Further to my original article triggered off by a request letter of Victoria Pace Ross, who wrote again on March 9 (‘April 1953 sea odyssey’), curiosity could not keep me from delving even further into this mari-time saga or odyssey revolving round the ill-fated Star of Malta sea vessel.

Pace Ross asks whether the vessel’s log book was ever retrieved. Well, apparently, even from the records of the September 19, 1955 Maritime Inquiry which had held Commodore Kent as being responsible for the fatal accident, not only does the log book not form part of the inquiry’s documentation, but no mention is even made of it.

With this absent, very important piece of evidence one may well wonder how the assessors had reviewed his previous blameless record as a sea captain.

Whatever, the log book’s absence could well have been due to the pilfering that went on when the Star of Malta was going down. Indeed, it is on record that when news of the accident spread, a flotilla of small fishing and pleasure boats sped to the area to assist, but as the passengers had already disembarked, the opportunity was taken to salvage anything possible. 

Yet very few items were salvaged. Crates of fresh fruit and a number of cages containing chickens and some other livestock were all pilfered as ‘souvenirs’, beside other valuables.

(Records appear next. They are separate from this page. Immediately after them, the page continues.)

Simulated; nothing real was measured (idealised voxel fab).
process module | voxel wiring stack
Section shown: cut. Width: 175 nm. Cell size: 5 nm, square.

Apart from no mention being made of the log book itself, or its contents, in historian John Buchanan’s study and research in 2009 when he came over to Malta to record any evidence by those involved in the whole chapter, all I could gather on a possible experience like that of Ms Pace Ross’s 1953 nightmarish voyage was one remembered by a certain Edwin Demarco in the summer of 1954, during which he relates that he was on the point of losing his life were it not for the intervention of some sailors aboard the vessel. Another certain Ċensu Muscat has similar vague memories.

Crates of fresh fruit and a number of cages containing chickens and some other livestock were all pilfered as ‘souvenirs’, beside other valuables

I have even researched local newspapers published during the period in question and all I could retrieve being reported or photographed about those incidents and ill-fated mishap was when it went down at Dragonara in 1955.

Also interesting, in addition to what I wrote in my first article, was what I managed to fish out when I came across a brief write-up by Albert Fenech. 

It transpires that he had directly witnessed the 1955 accident and had been temporarily employed as a journalist by this newspaper. Born in 1946, Fenech’s family took up UK residence in 1954 where he spent his boyhood and youth before temporarily returning to Malta between 1957 and 1959 and then coming back to Malta permanently in 1965. 

He spent eight years as a full-time journalist with The Times of Malta before taking up a career in HR management, but still retained his roots by actively pursuing freelance journalism and broadcasting for various media outlets covering social issues, current affairs, sports and travel. 

I believe that if traced he might be able to recall other interesting aspects of the Star of Malta saga.

Finally, I have also traced and identified a very short, but highly prized, news clip from an archived newsreel belonging to British Pathé. This can be easily accessed through the following hyperlink: https://youtu.be/YT3VKH6sSJg.

What has recently been written in this newspaper about the subject has positively revived the Star of Malta’s forgotten history. Hopefully, anyone recalling any other unrecorded interesting facts or anecdotes and still living will eventually come forward to add to what has already been compiled here and elsewhere in order to once more consign the Star of Malta episode to its place in history with a complete history timeline.